Senior Deputy Mark King was there. He had also been along on an attempted bust two weeks earlier.

And a question remains for him: Was this a one-time thing, or part of a growing trend?

King, based in Glennville, had heard about cockfighting in Tulare and Kings counties, and around Buttonwillow and Lamont. But this was the first time he’d heard about cockfighting in his territory east of Highway 65 and north of Granite Road.

“I suspect you’re going to see more of it,” said Eric Sakach, director of the West Coast office for the Humane Society of the United States. There has been a steady increase in cockfighting in California since 1998, he said, and he provided a list of press clippings about cockfighting busts.
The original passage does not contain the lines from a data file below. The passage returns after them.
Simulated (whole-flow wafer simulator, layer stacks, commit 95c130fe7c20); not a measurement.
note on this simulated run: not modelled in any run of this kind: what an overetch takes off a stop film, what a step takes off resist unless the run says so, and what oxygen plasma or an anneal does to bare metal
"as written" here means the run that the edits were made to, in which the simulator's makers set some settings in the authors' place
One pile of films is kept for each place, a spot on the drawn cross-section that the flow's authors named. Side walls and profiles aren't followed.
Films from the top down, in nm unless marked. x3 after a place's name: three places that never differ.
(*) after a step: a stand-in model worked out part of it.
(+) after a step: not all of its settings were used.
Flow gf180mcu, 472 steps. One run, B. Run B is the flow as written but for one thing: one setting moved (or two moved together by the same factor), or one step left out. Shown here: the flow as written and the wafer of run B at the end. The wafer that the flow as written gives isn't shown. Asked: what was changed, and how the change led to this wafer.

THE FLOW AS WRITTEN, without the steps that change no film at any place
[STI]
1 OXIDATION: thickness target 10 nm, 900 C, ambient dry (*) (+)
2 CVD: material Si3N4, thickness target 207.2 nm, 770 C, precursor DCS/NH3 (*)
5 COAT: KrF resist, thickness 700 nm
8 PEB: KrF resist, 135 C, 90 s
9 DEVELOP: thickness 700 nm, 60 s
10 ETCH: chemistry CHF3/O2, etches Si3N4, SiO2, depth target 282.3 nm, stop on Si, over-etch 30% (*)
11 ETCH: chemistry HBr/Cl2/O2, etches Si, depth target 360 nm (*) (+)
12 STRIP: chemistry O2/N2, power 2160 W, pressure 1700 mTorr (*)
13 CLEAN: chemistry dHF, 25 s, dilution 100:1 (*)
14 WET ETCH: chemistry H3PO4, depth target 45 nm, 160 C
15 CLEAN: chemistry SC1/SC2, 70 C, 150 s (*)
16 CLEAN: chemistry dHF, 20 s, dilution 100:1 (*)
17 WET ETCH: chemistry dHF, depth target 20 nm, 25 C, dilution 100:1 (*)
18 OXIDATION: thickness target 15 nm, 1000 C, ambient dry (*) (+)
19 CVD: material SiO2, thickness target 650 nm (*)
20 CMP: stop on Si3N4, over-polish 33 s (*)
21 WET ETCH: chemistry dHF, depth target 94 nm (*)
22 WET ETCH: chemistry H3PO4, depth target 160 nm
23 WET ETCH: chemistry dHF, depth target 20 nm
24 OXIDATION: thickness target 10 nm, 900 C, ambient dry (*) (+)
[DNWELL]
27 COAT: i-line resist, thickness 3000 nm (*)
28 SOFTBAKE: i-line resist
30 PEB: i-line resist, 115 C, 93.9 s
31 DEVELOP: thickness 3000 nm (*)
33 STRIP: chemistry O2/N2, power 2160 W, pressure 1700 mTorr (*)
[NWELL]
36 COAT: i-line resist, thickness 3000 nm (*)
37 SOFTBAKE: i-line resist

“Part of the problem is that all of the states bordering California now make cockfighting a felony,” he said. It’s only a misdemeanor offense in California, he said, although the penalty for a second offense is up to $25,000.

The nonfelony status of the crime, King said, is why the 10 men were cited and then released.

“We almost depleted the entire north county’s response time” dealing with the bust, he said. And more people got away.

The event was clearly an organized and advertised cockfighting day, King said. One man had fresh cooked food and an ice chest full of beverages, and a portable arena made of canvas and vinyl had been set up.

The tipster who called police — King suspects it was someone who’d been burned at a previous event — estimated about 80 people would be there. But the deputies apparently got there early, King said.

King said he hasn’t been able to contact the property owner, but believes the owner was unaware of the cockfights.

Cockfighting has a history going back 3,000 years, Sakach said. The ancient Greeks started it, and the Romans introduced the gaffs — sharp tools attached to roosters to increase their lethality — that are still used today. For centuries, England was the home of cockfighting until it was outlawed there in 1835, Sakach said.

He said the usual argument from cockfighting enthusiasts is that the roosters would fight each other naturally. But the roosters are bred for fighting, their comb is amputated, and they are often injected with steroids or hormones.

“We’re not talking about anything that’s very natural,” he said.

“The principal reason for this to exist, and has been forever, is gambling,” he said.

And the activity has become increasingly associated with violence, he said. Two men were shot in Tulare County in 2005 in a dispute related to cockfighting.

King said he was out again this past Sunday looking for more activity, determined not to let cockfighting take root.

“Hopefully they don’t come back to my area,” he said. “Let them go somewhere else.”